Re: pixel fonts

Chris Lilley wrote:
> 
> Treating a pixel font (or an outline font rendered with anti-aliasing) as
> an alpha channel rather than as image data has interesting possibilities,
> such as true antialiased text of any color on any color background, or
> foreground images on display type.

This kind of antialiasing of any colour text on any background (plain
colour or multicolour bitmap images) is technology already deployed in
some OSes - it works superbly for me on my machine (Acorn Risc PC) and
the quality of rendering is extremely good.  You should be able to buy
a NetStation within a couple of months which contains this technology
and see it for yourself (http://www.acorn.co.uk/).  Has this sort of
technology been considered by the Fonts group?  (or is it being, or
will it be?)

> Not just Opentype, any font which is used on the Web must adress these
> concerns. There is a balance to be struck between hindering legitimate use and
> hindering illegitimate use; just a s there is a balance to be struck by font
> vendors between focussing on a small number of phototypsetting bureaux and a
> large number of Web site authors as potential markets.

This is a genuine question, not meant to be sarcastic: what kind of
technology is it that the font designers wish to protect here?  Is it the
bezier data? The kerning and hinting information, that sort of thing?

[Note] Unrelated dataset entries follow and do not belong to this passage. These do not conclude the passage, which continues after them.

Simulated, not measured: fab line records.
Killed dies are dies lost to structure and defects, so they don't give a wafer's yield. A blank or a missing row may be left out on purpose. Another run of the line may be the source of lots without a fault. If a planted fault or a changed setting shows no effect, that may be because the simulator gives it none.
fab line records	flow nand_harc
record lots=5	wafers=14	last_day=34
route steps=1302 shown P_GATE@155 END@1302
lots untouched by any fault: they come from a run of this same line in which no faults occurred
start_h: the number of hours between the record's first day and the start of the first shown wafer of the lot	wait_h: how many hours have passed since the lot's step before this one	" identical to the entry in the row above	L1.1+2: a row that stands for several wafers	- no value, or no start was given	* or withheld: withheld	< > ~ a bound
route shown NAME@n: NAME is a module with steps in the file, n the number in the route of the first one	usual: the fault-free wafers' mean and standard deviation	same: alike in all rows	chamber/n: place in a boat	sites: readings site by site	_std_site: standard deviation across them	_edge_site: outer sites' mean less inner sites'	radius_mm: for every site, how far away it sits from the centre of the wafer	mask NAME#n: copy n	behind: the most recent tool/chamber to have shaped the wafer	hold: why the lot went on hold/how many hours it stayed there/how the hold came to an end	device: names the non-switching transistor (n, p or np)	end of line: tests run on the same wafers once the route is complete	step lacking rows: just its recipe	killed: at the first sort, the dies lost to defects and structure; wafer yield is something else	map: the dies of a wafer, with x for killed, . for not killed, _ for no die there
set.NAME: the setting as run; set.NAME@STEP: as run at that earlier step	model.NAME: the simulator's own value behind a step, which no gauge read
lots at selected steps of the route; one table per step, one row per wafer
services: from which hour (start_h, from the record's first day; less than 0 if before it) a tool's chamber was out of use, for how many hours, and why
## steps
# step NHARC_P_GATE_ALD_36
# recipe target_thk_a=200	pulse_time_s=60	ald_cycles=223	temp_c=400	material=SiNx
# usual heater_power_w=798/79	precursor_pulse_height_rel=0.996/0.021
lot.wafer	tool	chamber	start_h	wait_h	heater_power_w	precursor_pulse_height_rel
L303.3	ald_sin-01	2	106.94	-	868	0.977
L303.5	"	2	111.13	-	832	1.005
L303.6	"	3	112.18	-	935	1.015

> >   However, it would be necessary to show how
> > the bitmap font approach can be made amenable to high quality printing.
> 
> That seems to be an important requirement, as print-on-demand shops that
> generate 'books" of printed and bound document sets looks like a growth area.

Isn't this exactly the kind of thing that the font vendors wish to
prevent - high quality print reprodution?  This is one way in which
they could preserve their control on their fonts - license them to such
print-on-demand shops. 

-- 
Stewart Brodie, Electronics & Computer Science, Southampton University.